Moduli spaces are varieties that parametrize other geometric or algebraic objects (e.g., the complex projective space parametrizes lines through the origin in C^n). Deformation theory deals with the local description of these spaces, specifically studying the structure of the neighborhood of a chosen point. Its global counterpart is moduli theory, which explains how to construct these spaces. This course serves as an introduction to these theories. The target audience consists of master's students and doctoral candidates interested in algebra and algebraic geometry. We will do many examples.
Textbooks and sources:
"Deformation Theory", R. Hartshorne,
"The geometry of schemes", D. Eisenbud, J. Harris,
"Deformations of Algebraic Schemes", E. Sernesi,
Fundamental Algebraic Geometry explained, Fantechi et.al.
Foundations of Algebraic Geometry, Vakil.
Lectures
9.10. General overview: functors, moduli spaces, question of representability, functors on Artin rings. Representable functors: open subfunctors, open covers, Zariski descent, main theorem on representability [VI.2.1, Geometry of schemes]. Representability and smoothness of the Grassmannian.
16.10. Hilbert scheme of points: representability on any affine scheme and on a quasi-projective scheme over a field. Functor Map(X, Y), example of representability: tangent "bundle".
23.10. Tangent space to the Grassmannian, Hilbert scheme and Quot scheme. Tangent bundle to the Grassmannian, tangent bundle to PV, Euler sequence (mostly following Eisenbud-Harris, VI). Flatness following Vakil (and EGA?), including local criterion for flatness and locally free of finite rank = finitely presented, flat.
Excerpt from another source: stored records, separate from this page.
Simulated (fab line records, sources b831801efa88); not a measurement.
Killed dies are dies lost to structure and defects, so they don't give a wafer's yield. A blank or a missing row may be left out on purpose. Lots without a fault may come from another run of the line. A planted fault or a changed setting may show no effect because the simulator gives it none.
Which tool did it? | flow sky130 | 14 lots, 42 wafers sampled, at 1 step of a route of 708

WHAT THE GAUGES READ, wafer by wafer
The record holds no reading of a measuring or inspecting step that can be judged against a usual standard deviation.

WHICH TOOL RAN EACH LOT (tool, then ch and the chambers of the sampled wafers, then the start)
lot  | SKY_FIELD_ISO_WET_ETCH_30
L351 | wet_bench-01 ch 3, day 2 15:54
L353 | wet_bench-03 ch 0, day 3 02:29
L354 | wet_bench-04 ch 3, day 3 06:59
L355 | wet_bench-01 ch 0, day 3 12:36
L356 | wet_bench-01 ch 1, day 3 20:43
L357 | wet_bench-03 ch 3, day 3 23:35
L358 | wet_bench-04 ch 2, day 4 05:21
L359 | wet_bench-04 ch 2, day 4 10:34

30.10. Flatness in the projective setting, Hilbert polynomial. The general definition of Hilbert scheme. Examples: Hilbert polynomials, constant, t+1, 3t+1.
6.11. Fogarty's proof of smoothness of the Hilbert scheme of points on a surface, case of projective plane.
13.11. Fibered categories: definitions, morphisms, homotopies. Examples. Principal G-bundles. Fibered products of fibered categories.
20.11. Functors embed into fibered categories. Fibered products of fibered categories. The fiber product of two copies of Spec(k) over BG. Glueing and stack condition. Representable diagonals, Artin stacks and Deligne-Mumford stacks. Further examples of stacks.
27.11. Generalities on Gmult actions on affine schemes and fiberwise actions on affine morphisms. The stack InvShv of invertible sheaves is isomorphic to BGmult. The stack of invertible sheaves with n-sections is isomorphic to [A^n/G_m]. Automorphisms group of k-points of stacks. Properties of stacks: smoothness, dimension, finite type etc.
11.12. Maps from BG to a stack X correspond to k-points of X together with a G-action: proof. The proof is not required on the exam.
18.12. Valuative criteria and infinitesimal lifting criteria (without proofs). Example: Hilb_d(A^{d-1}) to FinAlg_d is smooth surjective. Deformations of smooth affine schemes are trivial. Deformations over k[e]/e^2 of a smooth X are in bijection with H^1(T_X), formulated. Consequences for curves: deformations of P^1, elliptic curves and higher genus curves over k[e]/e^2 have dimension 0, 1, 3g-3, respectively.
Each student is responsible for their own assessment by analyzing their understanding of the material. If the assessment is unfavorable, you should consult with peers, or me.
A formal assessment will be conducted at the end of the semester. I do not anticipate any mid-term exams. There will be, however, points for exercises (30% of the final grade, max number of points for declaring half of total number of exercises, lenient) and an exam (70% of the grade) in the form of "homework" assignment (to be completed in about a week) followed by an oral exam. The grading scale is as follows: ≥97% earns 5!, ≥90 earns 5, ≥85 earns 4.5, ≥80 earns 4, ≥70 earns 3.5, and ≥60 earns 3. These thresholds may change, but only to benefit the students.